In locker rooms, which are uncomfortable for everyone, we have to comport ourselves a certain way because that environment is fraught too.
All of it a minefield, but for many of us it’s the only job we’ve ever wanted, so we adapt.
The answer, because we’ve seen this response before, is not for women to only cover women’s sports. For one thing, few media companies are investing in women’s sports coverage like they should, and let’s be honest, while each woman coaching men is a barrier broken, there are still many men coaching and running women’s sports, so it’s not like there isn’t the potential for harassment.
We should be able to cover what we want, and do it without fear of having some buffoon target us with an incessant string of increasingly inappropriate text messages or uncomfortable, unnecessary hugs, or whatever other thing is foisted on us while we’re trying to do our job.

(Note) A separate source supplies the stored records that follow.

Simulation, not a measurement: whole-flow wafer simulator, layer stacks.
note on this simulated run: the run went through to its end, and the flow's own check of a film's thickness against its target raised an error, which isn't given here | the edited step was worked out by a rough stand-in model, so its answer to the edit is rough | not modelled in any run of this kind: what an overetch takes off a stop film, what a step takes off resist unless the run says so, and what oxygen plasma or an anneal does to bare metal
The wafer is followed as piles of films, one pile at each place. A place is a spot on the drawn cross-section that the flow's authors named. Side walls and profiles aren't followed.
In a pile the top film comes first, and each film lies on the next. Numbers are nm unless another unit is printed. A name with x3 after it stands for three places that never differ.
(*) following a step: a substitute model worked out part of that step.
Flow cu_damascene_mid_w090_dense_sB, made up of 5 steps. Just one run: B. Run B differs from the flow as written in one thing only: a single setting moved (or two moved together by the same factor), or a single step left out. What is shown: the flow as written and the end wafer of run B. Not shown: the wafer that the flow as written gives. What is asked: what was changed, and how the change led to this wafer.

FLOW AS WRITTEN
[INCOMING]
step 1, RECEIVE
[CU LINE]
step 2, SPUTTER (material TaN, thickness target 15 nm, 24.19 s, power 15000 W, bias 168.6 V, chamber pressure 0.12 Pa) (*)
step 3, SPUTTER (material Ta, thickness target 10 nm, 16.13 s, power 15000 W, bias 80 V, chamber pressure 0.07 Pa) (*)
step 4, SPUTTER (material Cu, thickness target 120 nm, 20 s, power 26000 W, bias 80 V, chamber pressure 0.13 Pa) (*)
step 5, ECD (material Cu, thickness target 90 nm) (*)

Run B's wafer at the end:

The answer, if you’re a man who knows of this behavior from a peer or sees a colleague experience it, is to speak up, believe her, and help her.
The answer is for women to be treated with respect. If as a straight man you wouldn’t send a picture of your genitals to a male reporter unsolicited, don’t do it to us. If you wouldn’t comment about a male reporter’s body shape, don’t do it to us.
Is that really that hard?
For Jared Porter and others, it apparently is.
As women in sports media, we’re tired of it.